Managed by high-end Japanese hotel brand Okura Hotels and Resorts, the hotel's fusion of "Japanese sensibility, tradition, and culture with modern functionality" has succeeded in Shanghai, Zhu said, because it provides exacting Japanese-style service and a range of dining options.
Mori will use Japan's reputation in high-design and top service to exploit Shanghai's booming economy. Shanghai's GDP grew by 9% in 2006 while average grade-A office rents reached US$0.99 per square meters per day, according to property consultancy Jones Lang LaSalle. In Pudong, grade-A office rents increased 23.2% to reach US$1.06 per square meter per day.
Meanwhile, office vacancy rates were low, at 2.63%. Lack of new office supply in 2007 will continue to drive rents up, says Kenny Ho, head of research at Jones Lang LaSalle in Shanghai.
The WFC is Mori's third venture in China. In addition to Shanghai's Senmao Tower, it opened a Dalian building in 1996 – but both are far less ambitious. The WFC will have a six-star Hyatt hotel and the world's highest observation platform. Its 62 floors of office space will be at the top end of the market. Twelve to 16 floors already have prospective tenants, says Robert Hindman, the WFC's head of marketing.
Hindman won't diclose rents, only saying that they will be competitive.
"Look to local grade-A buildings and you'll have a good idea of what we'll charge," he said. "It's not like Hong Kong where rents are astronomical."
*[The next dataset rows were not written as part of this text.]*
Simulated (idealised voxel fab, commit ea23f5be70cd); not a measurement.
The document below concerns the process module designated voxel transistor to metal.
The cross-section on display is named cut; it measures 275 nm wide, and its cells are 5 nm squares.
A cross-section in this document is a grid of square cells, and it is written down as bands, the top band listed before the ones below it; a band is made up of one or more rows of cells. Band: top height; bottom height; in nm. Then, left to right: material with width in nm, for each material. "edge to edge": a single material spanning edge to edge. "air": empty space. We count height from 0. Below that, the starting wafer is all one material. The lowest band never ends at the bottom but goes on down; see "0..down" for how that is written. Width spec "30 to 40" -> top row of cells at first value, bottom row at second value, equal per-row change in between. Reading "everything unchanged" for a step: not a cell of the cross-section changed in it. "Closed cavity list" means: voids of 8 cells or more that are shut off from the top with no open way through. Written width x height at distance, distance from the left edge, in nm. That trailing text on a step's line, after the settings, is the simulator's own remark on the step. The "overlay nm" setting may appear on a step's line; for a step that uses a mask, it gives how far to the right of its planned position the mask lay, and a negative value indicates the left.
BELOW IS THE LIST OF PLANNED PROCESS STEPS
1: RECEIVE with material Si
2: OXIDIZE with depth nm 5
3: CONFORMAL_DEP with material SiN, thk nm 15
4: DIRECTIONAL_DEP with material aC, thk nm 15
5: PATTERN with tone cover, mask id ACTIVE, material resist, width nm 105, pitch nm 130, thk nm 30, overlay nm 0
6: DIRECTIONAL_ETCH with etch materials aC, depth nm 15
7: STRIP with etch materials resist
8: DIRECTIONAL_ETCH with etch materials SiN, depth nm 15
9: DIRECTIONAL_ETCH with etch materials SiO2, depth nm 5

Leases will be signed in the next few months but several banks have already agreed to rent space. Most tenants will be foreign multinationals, although local companies are also expected.
"One and a half years ago, tenants would have been all [foreign] multinationals. But we will have some Chinese tenants," Hindman added.
The WFC's foundation stone was laid on August 1997, but the Asian financial crisis halted construction. The US$850 million project was rescued after a consortium of 36 international and Japanese investors was formed. Design changes and post-September 11 safety features added US$200 million to the bill since construction resumed in early 2003.
When it is finished in 2008, it will be the first of Mori's mixed-use projects outside Japan since it started a series of Hills-branded buildings in major Japanese cities in 1986.
Haunted by history
Japan's difficult history with its giant neighbor has haunted the WFC. What caused the most fuss was a circular hole at the top of the building that was supposed to represent "heaven" and serve as a way to reduce wind load on the building. But China linked it to Japan's imperial symbol of a rising sun. In mid-October 2005, Mori caved, and "heaven" was changed to a rectangular opening.
Even the building's name has been contentious. Mori informally called the development Shanghai Hills, but city planners prefer the grander sounding World Financial Center. In December, Mori announced the building would be known as Shanghai Hills World Financial Center.
Given historical Sino-Japanese grievances, it's understandable that Mori shies away from the J-word. "It really is a global project," said Hindman, an American.
For all the talk of Japanese aesthetics, architecture has not turned out to be the WFC's main selling point. According to Hindman, companies prioritize back-up power and staff comforts.
"When competition for staff and retention are crucial, affordable lunches are important," he said.
The building will have nine generators to keep the lights on in the event of a power outage, a backup system said to be equaled by only one other construction in the city.
Mori will also implement Japanese property management standards in the WFC, brining in 40, mainly Japanese, managers, from its headquarters.
Mori's new brand of Japanese real estate seems like an irresistible match for Shanghai's global aspirations, despite the redesigns and ruffled feathers. As Hindman puts it: "We are going an extra step in mixed-use. What we're building is a city within a city."